FORM OF SECURITIES PURCHASE AGREEMENT 

THIS SECURITIES PURCHASE AGREEMENT (this “Agreement”) is made and entered into as of the ______ day of __________, 2021, by
and between New Lake Capital Partners, Inc., a Maryland corporation (the “Company”) and the purchaser executing the purchase signature page attached hereto (the “Purchaser”). For the purposes of this Agreement,
“subsidiary” means each direct and indirect subsidiary of the Company, including, without limitation, NLCP Operating Partnership, LP, a Delaware limited partnership (the “Operating Partnership”). 

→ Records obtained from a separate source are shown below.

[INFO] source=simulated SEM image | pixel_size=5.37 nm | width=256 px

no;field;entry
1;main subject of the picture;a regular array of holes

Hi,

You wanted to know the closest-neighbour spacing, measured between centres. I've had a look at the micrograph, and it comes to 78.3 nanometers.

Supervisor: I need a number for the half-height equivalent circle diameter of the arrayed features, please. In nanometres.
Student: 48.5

WHEREAS, the Company has prepared and filed with the Securities and Exchange Commission (the “SEC”), in accordance with the
provisions of the Securities Act of 1933, as amended (the “Securities Act”), and the applicable rules and regulations thereunder, a registration statement on Form S-11 (Commission File No. 333-                ), including a prospectus relating to the securities to be issued and sold pursuant to this Agreement. The
term “Registration Statement” as used herein refers to such registration statement (including all financial schedules and exhibits), as amended or as supplemented, and includes information contained in the prospectus thereto (the
“Prospectus”) filed with the SEC pursuant to Rule 424(b) of the rules under the Securities Act and deemed to be part thereof at the time of effectiveness (the “Effective Date”) pursuant to Rule 430A of the rules
under the Securities Act; and 
 WHEREAS, the Company intends to pay each of Ladenburg Thalmann & Co., Inc. and Compass Point
Research & Trading, LLC (together, the “Placement Agents”) a fee in respect of the sale of Shares (as defined below) to Purchaser, and the Company has entered into a Placement Agency Agreement (the “Placement Agency
Agreement”) with the Placement Agents that contains certain customary representations, warranties, covenants and agreements of the Company for the benefit of the Placement Agents. 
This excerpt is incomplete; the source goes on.